Growing up in Massachusetts, Thanksgiving was a big cultural part of my upbringing. (The town I grew up in was incorporated in 1655.) I remember school assemblies and field trips commemorating the early European settlers and the help they received from the Wampanoag people to survive and thrive in those first years. Unfortunately, we also brought germs that the Wampanoag had no immuno-defense against.
As a child and youth, I remember the tradition of our annual high school football game against our arch-rivals. Those of us in the marching band would sit shivering in the stands, holding our freezing brass instruments and drums, intermittently playing fight songs and passing around hot cocoa, wishing half time would hurry up and get here so we could get out on the field and move around to warm up a little!

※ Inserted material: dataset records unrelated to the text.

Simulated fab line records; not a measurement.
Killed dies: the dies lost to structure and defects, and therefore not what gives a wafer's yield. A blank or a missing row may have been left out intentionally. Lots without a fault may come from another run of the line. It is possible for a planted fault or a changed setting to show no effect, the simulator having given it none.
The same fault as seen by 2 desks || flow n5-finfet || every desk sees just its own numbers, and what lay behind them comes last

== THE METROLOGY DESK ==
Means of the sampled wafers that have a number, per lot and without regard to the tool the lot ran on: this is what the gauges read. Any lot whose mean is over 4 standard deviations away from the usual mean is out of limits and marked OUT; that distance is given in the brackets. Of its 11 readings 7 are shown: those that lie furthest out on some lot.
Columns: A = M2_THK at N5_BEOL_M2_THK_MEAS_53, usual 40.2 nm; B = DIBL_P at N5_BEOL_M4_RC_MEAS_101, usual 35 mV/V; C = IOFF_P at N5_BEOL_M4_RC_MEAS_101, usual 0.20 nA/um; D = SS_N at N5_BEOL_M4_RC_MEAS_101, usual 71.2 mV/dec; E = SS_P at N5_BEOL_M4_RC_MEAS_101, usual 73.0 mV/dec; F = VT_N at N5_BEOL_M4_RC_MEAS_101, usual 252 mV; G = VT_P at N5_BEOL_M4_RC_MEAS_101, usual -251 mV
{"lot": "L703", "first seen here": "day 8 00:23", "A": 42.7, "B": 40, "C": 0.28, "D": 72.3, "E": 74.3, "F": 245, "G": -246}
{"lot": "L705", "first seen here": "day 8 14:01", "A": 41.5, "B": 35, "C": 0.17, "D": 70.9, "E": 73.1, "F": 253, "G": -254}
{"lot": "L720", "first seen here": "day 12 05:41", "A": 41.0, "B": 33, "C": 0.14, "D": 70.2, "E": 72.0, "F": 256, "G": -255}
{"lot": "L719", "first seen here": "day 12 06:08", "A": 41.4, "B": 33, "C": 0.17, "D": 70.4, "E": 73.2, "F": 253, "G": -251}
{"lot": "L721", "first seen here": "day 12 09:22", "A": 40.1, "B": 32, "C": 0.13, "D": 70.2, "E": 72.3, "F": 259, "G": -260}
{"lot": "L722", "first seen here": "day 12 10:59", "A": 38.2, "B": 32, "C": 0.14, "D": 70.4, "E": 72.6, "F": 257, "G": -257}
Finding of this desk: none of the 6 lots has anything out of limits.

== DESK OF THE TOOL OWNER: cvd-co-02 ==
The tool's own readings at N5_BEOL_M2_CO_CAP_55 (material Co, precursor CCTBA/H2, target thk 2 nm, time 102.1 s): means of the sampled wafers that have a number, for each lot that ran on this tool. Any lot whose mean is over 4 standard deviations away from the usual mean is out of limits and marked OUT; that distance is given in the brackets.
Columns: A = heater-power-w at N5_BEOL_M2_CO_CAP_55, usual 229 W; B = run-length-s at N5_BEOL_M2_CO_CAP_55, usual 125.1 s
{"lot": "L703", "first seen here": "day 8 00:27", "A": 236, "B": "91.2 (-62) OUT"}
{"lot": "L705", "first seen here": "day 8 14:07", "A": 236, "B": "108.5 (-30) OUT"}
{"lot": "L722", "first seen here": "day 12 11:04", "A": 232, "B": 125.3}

And most years, after the football game was over, we would travel to my grandparents house for the traditional meal of turkey and stuffing, sweet potatoes with marshmallows melted on top, and about every flavor of pie you could ever imagine. With aunts and uncles and parents and grandparents crowded around the table, we siblings and cousins were relegated to the folding tables in the living room to stuff ourselves silly. Above it all were loud voices and joyful belly laughs. And today I wish for one more gathering like that, but its not possible, because of distance, and because so many of those beloved people are no longer living.
Thanksgiving hasn't always been this way for me. Some years have been gathered with people from multiple countries and cultures. Some years have been quiet and alone, reflective times, and some have been with friends who are like family, very similar to the boisterous gatherings of my childhood.
Regardless of what your Thanksgiving gathering looks like this year, I encourage you to find a few moments, on your own, or as a group story-telling event, to remember those celebrations from years gone by. What was memorable? (What do you wish was NOT memorable!?) What did you love? What do you long for and miss?
And then, after remembering, give thanks to God. For the good, the bad, the boisterous and the quiet. For the love, the laughter, the joy, and the anger, and yelling, and sadness. Through it all, God has been with us, and God WILL be with us, “never leaving us nor forsaking us.”
In good times and bad, in sickness and health, in our wealth and in our poverty, God is with us. In Hebrew, Emmanuel, God with us. That is the blessing of this Thanksgiving season as we prepare our hearts for Advent. God IS with us. Thanks be to God. Amen.